What is Shadwell Racing?

Shadwell Racing is the horse racing business of Sheikh Hamdan bin Rashid Al Maktoum, deputy tuler of Dubai and brother of Sheikh Mohammed bin Rashid al Maktoum, ruler of Dubai and founder of Godolpin. Sheikh Hamdan developed an interest in horse racing while studying at the Bell School of Languages in Cambridge in the late Sixties and his now familiar blue and white colours were first carried on a British racecourse in 1980.

Four years later, in 1984, Sheikh Hamdan purchased the 6,000-acre Shadwell Estate in Thetford, Norfolk which, following the construction of the Nunnery Stud, in 1987, would become the British base for one of the most highly regarded horse racing and bloodstock operations in the world. In the intervening three decades or so, Sheikh Hamdan has invested heavily in both aspects of the business and the Nunnery Stud has been home to illustrious racehorses and stallions alike.

Indeed, even in the face of formidable competition from the likes of Coolmore and Godolphin, to name but two, Sheikh Hamdan has been Champion Owner in Britain six times, most recently in 2014. Notable runners over the years have included 2000 Guineas, Derby, Coral-Eclipse Stakes and King George VI and Queen Elizabeth Stakes in 1989 and Dayjur, dubbed ‘the world’s fastest horse after winning the King’s Stand Stakes’, Nunthorpe Stakes, Ladbroke Sprint Cup and Prix de l’Abbaye de Longchamp in 1990. Much more recently, Baataash has continued to fly the flag for Sheikh Hamdan, winning the Prixe de l’Abbaye de Longchamp in 2017, Numthorpe Stakes in 2019 and King’s Stand Stakes in 2020, among other high-profile races.

Who is Richard Hannon Snr.?

When he announced his retirement from the training ranks in November, 2013, Richard Hannon Snr. had just enjoyed his most successful season ever, numerically and financially, with 235 winners and over £4.5 million in prize money. In fact, his impressive seasonal tally not only made him Champion Trainer for the third time in four years, and the fourth time in all, but took his career total to 4,145 winners, thereby setting a record for the number of British winners for any trainer, Flat or Jumps.

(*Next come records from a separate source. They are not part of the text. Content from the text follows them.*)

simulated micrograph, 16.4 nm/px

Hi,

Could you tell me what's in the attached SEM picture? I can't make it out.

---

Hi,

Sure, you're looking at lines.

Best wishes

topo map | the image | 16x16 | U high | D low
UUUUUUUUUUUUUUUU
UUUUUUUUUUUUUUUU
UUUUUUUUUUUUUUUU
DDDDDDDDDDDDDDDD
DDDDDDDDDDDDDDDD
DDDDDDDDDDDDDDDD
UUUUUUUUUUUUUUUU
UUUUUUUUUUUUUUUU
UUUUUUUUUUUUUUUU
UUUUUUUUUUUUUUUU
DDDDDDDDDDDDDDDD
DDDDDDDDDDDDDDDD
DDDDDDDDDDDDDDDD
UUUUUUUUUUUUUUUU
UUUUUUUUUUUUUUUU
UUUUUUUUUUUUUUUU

Born on May 30, 1945, Hannon became a a trainer in his own right in 1970, when he took over the licence from his father, Harry, at a small, rented yard in East Everleigh on the edge of Salisbury Plain in Wiltshire. In an effort to expand his string, Hannon advertised for yearlings that had gone unsold at public auction. One of the horses he acquired in this way was Mon Fils, bred and owned by Brenda Davis, who won the 2,000 Guineas in 1973 at odds of 50/1. Hannon reportedly managed to secure 200/1 about the Sheshoon colt and used the proceeds of his winning bet – £35,000, or over £425,000 by modern standards – to fund the purchase of the East Everleigh yard.

Aside from Mon Fils, Hannon would win the 2,000 Guineas twice more, with Don’t Forget Me in 1987 and Tirol in 1990, and the 1,000 Guineas once, with Sky Lantern in 2013. He also saddled 32 winners at Royal Ascot, notably including Shalford and Bold Edge in the Cork and Orrery Stakes, now the Diamond Jubilee Stakes, in 1992 and 1999, respectively.

Who was John Dunlop?

John Dunlop, who retired from the training ranks at the end of the 2012 Flat season and died in July, 2018, at the age of 78, after a long illness, was a doyen of British horse racing for nearly half a century. Born in Tetbury, Gloucestershire on July 10, 1939, Dunlop became assistant trainer to Gordon Smyth at Castle Stables in Arundel, West Sussex in 1963. Two years later, in 1965, Smyth moved to Heath House Stables in Lewes, East Sussex, on the retirement of John ‘Towser’ Gosden and Dunlop took over the licence as private trainer to Bernard Fitzalan-Howard,16th Duke of Norfolk, and his wife, Lavinia.

Dunlop had the distinction of saddling Hatta, the first British winner in the now familiar maroon and white silks of Sheikh Mohammed bin Rashid Al Maktoum, at Brighton in 1977. In 1983, he also saddled British Horse of the Year Habibti to win the July Cup, William Hill Sprint Championship, Vernons Sprint Cup and Prix de l’Abbaye de Longchamp. Dunlop was Champion Trainer just once, in 1995, but, at the peak of his powers, had over 200 horses in his charge. All told, he trained over 3,500 winners, including ten British Classic winners. He never won the 2,000 Guineas, but won the 1,000 Guineas and the St. Leger three times apiece and the Derby and the Oaks twice apiece. Habibiti aside, arguably the best horse he ever trained was Shirley Heights, winner of the Derby and the Irish Derby in 1978.

Who is Aidan O’Brien?

Born on October 16, 1969 in County Wexford, Ireland, Aidan O’Brien has, since 1996, has been private trainer to Irish business magnate John Magnier at Ballydoyle Racing Stable, County Tipperary. Magnier is married to Susan O’Brien, daughter of Vincent O’Brien, co-founder of the Coolmore Stud breeding operation in 1975.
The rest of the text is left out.